Farha Barno Ternikar -- an associate professor of sociology and director of gender and women’s studies at LeMoyne College -- will discuss “Haute Hijab and Beyond: Brown Girls, Muslim Women and Instagram” at 5 p.m. Thursday, March 31, in the Marano Campus Center auditorium, Room 132.

In this program Ternikar will use a feminist intersectional framework to look at how religion, race, class and gender shape immigrant women's communities on Instagram and modest fashion blogs. In particular, she will offer a critique of both colorism and fat-shaming in modest fashion.

Her most recent book, “Intersectionality in the Muslim South Asian-American Middle Class: Lifestyle Consumption beyond Halal and Hijab,” uses everyday consumption as a lens to analyze how South Asian Muslim American women negotiate racial, religious, gendered, classed, and often political identities. 

In particular, Ternikar’s book examines the use of food and clothing as well as social media accounts among this important immigrant population, offering new insight that goes beyond examining Muslim American women through the lens of hijab. This timely and nuanced interdisciplinary study draws on both sociology of consumption theory and intersectional feminism and will be valuable for courses in gender and women’s studies, sociology of consumption, and women and religion.

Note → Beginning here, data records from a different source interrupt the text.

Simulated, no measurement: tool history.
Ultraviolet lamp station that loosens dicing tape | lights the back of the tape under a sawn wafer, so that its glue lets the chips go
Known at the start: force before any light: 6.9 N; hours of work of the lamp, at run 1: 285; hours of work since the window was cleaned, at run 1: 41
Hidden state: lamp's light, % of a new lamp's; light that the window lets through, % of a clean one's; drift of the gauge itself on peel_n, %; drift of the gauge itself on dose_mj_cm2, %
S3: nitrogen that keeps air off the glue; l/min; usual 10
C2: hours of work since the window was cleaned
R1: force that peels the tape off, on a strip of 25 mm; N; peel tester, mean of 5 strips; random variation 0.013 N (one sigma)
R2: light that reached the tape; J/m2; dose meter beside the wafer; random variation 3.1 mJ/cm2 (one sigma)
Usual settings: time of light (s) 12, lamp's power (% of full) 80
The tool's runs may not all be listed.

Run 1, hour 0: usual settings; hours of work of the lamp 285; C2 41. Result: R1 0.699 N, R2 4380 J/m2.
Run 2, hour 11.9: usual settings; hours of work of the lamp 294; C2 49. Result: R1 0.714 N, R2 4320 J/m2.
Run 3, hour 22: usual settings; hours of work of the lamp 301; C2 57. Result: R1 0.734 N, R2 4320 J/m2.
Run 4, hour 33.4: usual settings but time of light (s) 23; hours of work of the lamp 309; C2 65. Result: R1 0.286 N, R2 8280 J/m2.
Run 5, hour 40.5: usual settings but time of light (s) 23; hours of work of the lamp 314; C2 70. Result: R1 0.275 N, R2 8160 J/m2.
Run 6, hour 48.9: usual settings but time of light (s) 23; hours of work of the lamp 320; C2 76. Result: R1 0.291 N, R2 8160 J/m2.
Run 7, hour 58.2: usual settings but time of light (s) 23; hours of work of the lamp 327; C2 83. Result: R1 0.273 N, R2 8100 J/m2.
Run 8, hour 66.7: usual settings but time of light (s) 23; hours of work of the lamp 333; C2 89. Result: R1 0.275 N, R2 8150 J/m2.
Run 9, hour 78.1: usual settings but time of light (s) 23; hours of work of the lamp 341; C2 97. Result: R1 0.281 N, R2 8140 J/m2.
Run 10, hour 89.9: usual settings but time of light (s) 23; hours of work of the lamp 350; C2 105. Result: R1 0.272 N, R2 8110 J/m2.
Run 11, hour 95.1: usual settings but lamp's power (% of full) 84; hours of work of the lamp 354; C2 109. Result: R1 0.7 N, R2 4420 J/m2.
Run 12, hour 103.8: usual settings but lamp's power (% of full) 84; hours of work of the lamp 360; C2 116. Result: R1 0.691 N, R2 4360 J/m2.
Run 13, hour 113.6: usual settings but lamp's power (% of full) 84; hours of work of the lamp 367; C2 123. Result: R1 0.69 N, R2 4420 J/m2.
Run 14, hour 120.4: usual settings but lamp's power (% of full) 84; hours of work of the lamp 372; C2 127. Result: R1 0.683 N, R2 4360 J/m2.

At LeMoyne, Ternikar teaches courses on gender and society, social inequality and gender, and feminist theory. She also has authored several articles on gender, race and religious identity in the Journal of Ethnic Studies, International Journal of Contemporary Sociology and Sociology Compass.

The talk, which is free and open to the public, is sponsored by SUNY Oswego's cinema and screen studies department and the gender and women's studies program.